URL Classifier

Summary
GitHub Repository
Project Details

Summary

This project is about constructing a URL classification model using the TensorFlow library. The model is trained to classify URLs into three categories: ‘left’, ‘central’, and ‘right’. The project is organized as a Jupyter notebook (Classifier_Demo.ipynb) and a utility script (utils.py).

GitHub Repository

Check the source codes out on my GitHub repo.

Project Details

Initialization

Firstly, the project starts with setting up the environment and importing necessary packages, including TensorFlow, pandas, numpy, and others.

Environment Setup

The environment setup includes mounting Google Drive and specifying the directory for data and model resources.

# URL Classifier
""" Prepare Notebook for Google Colab """
# Mount Google Drive
from google.colab import drive
drive.mount('/content/drive')

# Specify location
module_dir = (
    "/content/drive/My Drive/Demo"
)

# Add material directory
import sys
sys.path.append(module_dir)

Install prerequisite libraries

The code imports the necessary libraries and checks if a GPU is available for TensorFlow to use.

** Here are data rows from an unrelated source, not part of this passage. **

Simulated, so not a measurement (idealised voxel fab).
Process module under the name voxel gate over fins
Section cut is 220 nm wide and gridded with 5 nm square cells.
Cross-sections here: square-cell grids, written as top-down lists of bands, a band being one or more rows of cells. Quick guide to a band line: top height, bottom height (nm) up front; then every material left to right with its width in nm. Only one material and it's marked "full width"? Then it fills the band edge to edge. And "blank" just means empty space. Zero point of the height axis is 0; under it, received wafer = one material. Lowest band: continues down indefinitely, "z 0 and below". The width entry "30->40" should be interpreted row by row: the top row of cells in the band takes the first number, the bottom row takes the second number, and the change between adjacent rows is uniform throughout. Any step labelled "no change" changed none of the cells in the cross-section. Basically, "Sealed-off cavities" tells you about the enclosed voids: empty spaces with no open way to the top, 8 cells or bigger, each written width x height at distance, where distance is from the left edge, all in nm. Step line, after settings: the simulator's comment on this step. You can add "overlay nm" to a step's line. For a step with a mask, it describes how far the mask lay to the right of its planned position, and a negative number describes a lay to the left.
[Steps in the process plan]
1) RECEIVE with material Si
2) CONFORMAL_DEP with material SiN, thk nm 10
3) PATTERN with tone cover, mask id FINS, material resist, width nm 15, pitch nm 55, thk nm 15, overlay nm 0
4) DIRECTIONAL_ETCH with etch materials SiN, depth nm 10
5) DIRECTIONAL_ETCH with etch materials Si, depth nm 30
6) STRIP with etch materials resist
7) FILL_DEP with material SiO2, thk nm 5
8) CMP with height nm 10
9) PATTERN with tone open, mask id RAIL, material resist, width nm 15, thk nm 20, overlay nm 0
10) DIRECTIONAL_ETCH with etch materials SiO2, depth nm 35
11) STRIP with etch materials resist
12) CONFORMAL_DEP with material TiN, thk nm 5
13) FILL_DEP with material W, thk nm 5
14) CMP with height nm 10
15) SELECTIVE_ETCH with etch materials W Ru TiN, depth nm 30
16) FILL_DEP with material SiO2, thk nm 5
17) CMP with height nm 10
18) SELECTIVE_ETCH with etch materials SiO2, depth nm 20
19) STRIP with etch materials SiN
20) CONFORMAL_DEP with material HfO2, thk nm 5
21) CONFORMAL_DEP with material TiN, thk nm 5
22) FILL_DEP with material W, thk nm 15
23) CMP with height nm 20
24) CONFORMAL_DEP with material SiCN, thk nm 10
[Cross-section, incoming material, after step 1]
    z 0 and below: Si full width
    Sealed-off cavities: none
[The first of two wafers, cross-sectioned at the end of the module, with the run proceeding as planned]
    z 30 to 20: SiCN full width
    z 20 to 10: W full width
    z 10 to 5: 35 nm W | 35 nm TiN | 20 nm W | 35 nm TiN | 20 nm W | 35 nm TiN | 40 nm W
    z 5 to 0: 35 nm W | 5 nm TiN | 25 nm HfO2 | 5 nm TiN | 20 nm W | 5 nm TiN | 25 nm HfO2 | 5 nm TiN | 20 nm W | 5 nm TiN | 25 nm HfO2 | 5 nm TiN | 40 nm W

""" Install prerequisite libraries """
# Some of the codes in this notebook may return error
# with different versions of the packages listed below.
# Please install the packages with the versions specified below.
!pip3 install wordninja==2.0.0             # for splitting joined words
!pip3 install scikit-learn==0.23.2         # for one-hot encoding
!pip3 install lime==0.2.0                  # for explaining model predictions

# Uncomment to install the libraries if necessary
#!pip3 install tensorflow==2.0.0           # if you use TensorFlow w/out GPU
!pip3 install tensorflow-gpu==2.0.0       # if you use TensorFlow w/ GPU

Import Packages to Use
- pandas: A powerful data manipulation library in Python. It is used for loading and manipulating data in this code.
- pickle: Used for serializing and de-serializing Python object structures.
- wordninja: A package that uses a language model to split concatenated words, which is useful for splitting URLs into individual words.
- tensorflow: A machine learning framework used to build the neural network model for classification. It’s also used to create dataset pipelines and check for available GPUs.
- tensorflow.keras.preprocessing.text.Tokenizer: A class for vectorizing texts, or/and turning texts into sequences.
- tensorflow.keras.preprocessing.sequence.pad_sequences: A function used to pad sequences to the same length.
- matplotlib.pyplot: A plotting library used for data visualization. Here, it’s used to visualize model training results.
- lime.lime_text.LimeTextExplainer: A module from LIME (Local Interpretable Model-agnostic Explanations) package. LIME is a way to explain predictions of any classifier in an interpretable and faithful manner.
- sklearn.preprocessing.OneHotEncoder: A class from scikit-learn library to perform one-hot encoding on categorical variables, used for transforming the class labels.
- sklearn.metrics.classification_report: A function from scikit-learn library that builds a text report showing the main classification metrics.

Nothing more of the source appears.